Tim was pretty bold for a fifth-grader not only did he secure advertisers for Rat Magazine from local businesses. He would personally hand out the copies, a standard sheet of paper front and back, on the sidewalk after school. Looking back it is insane how angry the teachers got about being criticized by children and how hard they worked to try and shut down the project. As an adult looking back, it was pretty cool that Tim had the passion to do this all at 11 years old. You would think it might even be encouraged. But no, it also led us to realize how stupid are teachers were. One teacher claimed we couldn't distribute copies because we were in a school zone???? and somehow she had a say over everything that happens in school zones. Others would come and rip the copies out of Tim's hand. Next headline? RAT MAGAZINE SEIZED!!!!!! Not surprising his journalist parents weren't too happy to hear about this crackdown on the freedom of the press and people getting physical with their son. This is where it gets nuts.

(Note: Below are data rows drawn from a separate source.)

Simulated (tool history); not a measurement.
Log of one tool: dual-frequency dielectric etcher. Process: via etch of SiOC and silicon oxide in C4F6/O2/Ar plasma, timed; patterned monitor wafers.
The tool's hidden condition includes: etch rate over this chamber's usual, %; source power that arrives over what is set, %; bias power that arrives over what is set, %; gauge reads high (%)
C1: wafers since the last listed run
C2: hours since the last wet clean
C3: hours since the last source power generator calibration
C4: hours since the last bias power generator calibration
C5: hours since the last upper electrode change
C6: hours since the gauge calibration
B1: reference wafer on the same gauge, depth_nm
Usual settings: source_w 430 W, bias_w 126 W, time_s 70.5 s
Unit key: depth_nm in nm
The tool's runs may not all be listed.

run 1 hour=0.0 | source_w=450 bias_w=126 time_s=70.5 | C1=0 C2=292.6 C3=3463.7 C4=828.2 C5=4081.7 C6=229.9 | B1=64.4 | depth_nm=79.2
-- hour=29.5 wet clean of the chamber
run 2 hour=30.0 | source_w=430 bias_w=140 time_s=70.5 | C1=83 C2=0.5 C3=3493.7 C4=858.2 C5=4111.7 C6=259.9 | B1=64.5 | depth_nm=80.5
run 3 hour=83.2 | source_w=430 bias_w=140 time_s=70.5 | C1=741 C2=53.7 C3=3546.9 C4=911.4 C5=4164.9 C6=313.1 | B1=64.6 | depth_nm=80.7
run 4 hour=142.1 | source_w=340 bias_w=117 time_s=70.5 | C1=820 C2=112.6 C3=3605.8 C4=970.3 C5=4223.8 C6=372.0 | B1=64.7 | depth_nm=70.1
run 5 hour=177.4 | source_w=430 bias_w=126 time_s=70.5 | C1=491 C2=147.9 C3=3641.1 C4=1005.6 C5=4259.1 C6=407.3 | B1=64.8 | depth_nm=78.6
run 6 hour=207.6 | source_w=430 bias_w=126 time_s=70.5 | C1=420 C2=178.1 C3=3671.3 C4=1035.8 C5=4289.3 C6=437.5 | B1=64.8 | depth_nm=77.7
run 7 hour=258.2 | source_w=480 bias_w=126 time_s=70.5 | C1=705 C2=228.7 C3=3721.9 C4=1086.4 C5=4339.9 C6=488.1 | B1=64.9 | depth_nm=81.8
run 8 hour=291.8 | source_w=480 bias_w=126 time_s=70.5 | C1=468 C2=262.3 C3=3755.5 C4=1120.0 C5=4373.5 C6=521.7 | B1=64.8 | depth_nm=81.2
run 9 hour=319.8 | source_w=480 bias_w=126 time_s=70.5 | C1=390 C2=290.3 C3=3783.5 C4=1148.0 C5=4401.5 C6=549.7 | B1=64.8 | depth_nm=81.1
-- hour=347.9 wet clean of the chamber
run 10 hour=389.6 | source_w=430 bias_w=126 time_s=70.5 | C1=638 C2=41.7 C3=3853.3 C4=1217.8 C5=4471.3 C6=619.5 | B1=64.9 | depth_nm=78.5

Tim and his parents got the ACLU to sue the school district pro bono, AND THEY WON! Tim wasn't doing any of this on school time, he was handing it out after school was over, and on the sidewalk that the school doesn't own. You can't exactly rip it out of his hands either. I remember the get-together we all had to celebrate. Mind you, I was just a tag along, I wrote twice and would mostly hang out with people at the meetings. Again Tim is the hero of the story. The teachers couldn't do shit about it after that. Ha! I don't know how this anecdote from my childhood slipped my memory for so long. I think at 11 years old I didn't realize how cool what Tim was doing was and didn't think a lot about it.
Doesn't sound like this would be able to happen elsewhere in the "free world."
America is in fact, quite exceptional.
The scariest part of this scary anti-free-speech development is how readily such a large portion of the population accepts it.